Viking Line: A Challenging Half-Year with Improved Results in the Second Quarter

August 22, 2025
  • Q2 2025 sales rose to EUR 128.4m (EUR 125.9m in 2024) with operating income of EUR 6.9m (EUR 6.2m) and pre-tax income of EUR 4.8m (EUR 1.8m).
  • For H1 2025, sales reached EUR 215.8m (EUR 219.1m), with an operating loss of EUR -11.2m (EUR -4.3m) and pre-tax loss of EUR -17.2m (EUR -12.4m). Results were impacted by the dockings of GABRIELLA and VIKING XPRS, as well as higher costs for emission allowances and fairway dues.
  • Passenger volumes declined slightly to 2.0m, with a 31.6% market share. Freight volumes improved to 71,324 units, giving a 19.5% share.
  • Investments amounted to EUR 12.4m, mainly related to GABRIELLA and VIKING XPRS.
  • The Board approved a second instalment dividend of EUR 0.50 per share, totalling EUR 8.6m, to be paid on 25 August.
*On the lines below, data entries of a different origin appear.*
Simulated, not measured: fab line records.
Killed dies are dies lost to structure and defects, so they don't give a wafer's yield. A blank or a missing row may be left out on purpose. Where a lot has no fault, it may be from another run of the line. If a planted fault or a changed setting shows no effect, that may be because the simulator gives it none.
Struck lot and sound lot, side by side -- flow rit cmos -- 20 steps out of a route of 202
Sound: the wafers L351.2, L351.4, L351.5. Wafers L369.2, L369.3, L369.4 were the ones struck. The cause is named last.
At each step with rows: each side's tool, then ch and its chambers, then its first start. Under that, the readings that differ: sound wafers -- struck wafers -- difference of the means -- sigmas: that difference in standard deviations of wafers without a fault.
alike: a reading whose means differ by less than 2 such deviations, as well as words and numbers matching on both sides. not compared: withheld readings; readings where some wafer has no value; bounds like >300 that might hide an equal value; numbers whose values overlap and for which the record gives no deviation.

President and CEO Jan Hanses said the profit trend in Q2 was stronger than the previous year, with improvements seen in all months of the quarter. He noted that demand during the high season months of July and August is forecast to be good, though the autumn outlook remains uncertain.

The Board expects full-year pre-tax profits to be on par with 2024, despite economic headwinds in Finland and Sweden, geopolitical risks, and rising environmental compliance costs.